Vitavonni

Wed, 19 Jul 2006

Google and the semantic web

Worth reading: article on Googles Peter Norvig and Tim Berners-Lee over the Semantic Web.

While Google is obviously right about "millions of web masters" who will have trouble adopting to these new standards - thats why we're writing software.

The days when you were hand-writing HTML code will be over some day. Already now - as Google acknowledged - many people fail to write proper HTML. But HTML isn't becoming easier to write. In fact, it gets much more complex with different character encodings, new CSS versions, raised bars for layouting, more dynamic web pages, Ajax, ...

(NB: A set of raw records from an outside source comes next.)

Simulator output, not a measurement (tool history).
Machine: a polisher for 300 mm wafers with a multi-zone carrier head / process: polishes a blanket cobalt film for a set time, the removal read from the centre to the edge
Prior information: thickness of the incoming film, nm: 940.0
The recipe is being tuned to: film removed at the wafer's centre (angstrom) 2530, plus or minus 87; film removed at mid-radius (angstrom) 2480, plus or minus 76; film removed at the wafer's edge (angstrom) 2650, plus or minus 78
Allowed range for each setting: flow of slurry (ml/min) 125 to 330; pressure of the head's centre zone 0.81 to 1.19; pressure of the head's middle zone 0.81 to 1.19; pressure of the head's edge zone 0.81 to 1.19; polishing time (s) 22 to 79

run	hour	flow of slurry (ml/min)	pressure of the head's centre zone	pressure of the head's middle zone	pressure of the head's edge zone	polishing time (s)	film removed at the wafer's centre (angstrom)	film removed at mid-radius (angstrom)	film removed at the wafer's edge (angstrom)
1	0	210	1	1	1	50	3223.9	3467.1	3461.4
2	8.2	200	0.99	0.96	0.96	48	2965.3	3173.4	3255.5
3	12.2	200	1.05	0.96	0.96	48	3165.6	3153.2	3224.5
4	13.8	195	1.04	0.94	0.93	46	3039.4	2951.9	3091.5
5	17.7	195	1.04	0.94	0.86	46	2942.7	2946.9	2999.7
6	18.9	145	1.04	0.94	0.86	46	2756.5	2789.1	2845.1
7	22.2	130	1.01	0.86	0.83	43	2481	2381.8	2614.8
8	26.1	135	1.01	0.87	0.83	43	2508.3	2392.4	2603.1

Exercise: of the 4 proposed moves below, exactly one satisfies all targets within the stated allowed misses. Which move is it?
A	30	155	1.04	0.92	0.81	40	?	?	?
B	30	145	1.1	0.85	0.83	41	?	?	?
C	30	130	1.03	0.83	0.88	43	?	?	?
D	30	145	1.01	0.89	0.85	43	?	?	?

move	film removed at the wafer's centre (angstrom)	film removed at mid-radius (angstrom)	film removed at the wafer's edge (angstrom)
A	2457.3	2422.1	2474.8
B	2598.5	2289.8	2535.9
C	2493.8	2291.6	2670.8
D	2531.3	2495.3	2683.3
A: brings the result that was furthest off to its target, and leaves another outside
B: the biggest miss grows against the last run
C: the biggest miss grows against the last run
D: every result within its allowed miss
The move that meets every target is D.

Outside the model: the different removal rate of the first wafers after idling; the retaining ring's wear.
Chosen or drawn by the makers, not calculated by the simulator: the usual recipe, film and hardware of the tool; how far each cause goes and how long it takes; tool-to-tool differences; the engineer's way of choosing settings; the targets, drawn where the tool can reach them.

More and more people won't write HTML themselves anymore, but use some software. People used to write bad HTML; now people use tools such as Wordpress which are at least expected to produce valid markup. They start using visual editors, which will eventually stop using tags such as <i /> and use the "more semantic" <em /> instead. Without actually being aware of that. And their blog software also does generate RSS for them. How many people have ever written RSS by hand?

So it's mostly a matter of the tools we offer them; with better tools we can push the use of better ("semantic") formats which then make data reuseable for others as well.

For example, tons of people hope that friendster, openbc, linkedin and all these will help them in one way or another to keep contact with some people, sell some products, find new jobs. What these web pages basically collect is FOAF data. (And, btw, if any of these web sites were true Web 2.0, they would actually export FOAF files via some API!) They have a UI people understand; now all they would need to do is share their data, and we'd have a large body of "semantic web ready" FOAF data.

Similar things apply to other "semantic" formats. Think calendards. Ical is pretty much the standard and widely used. Almost noone uses web pages which are only readable by humans.

The semantic web isn't dead or anything. It just takes some time to be widely adopted, but that was to be expected. And having tools to generate semantic data that are maybe even easier to use than non-semantic tools - after all, the computer should be able to assist you more with semantic data - is the key thing to success.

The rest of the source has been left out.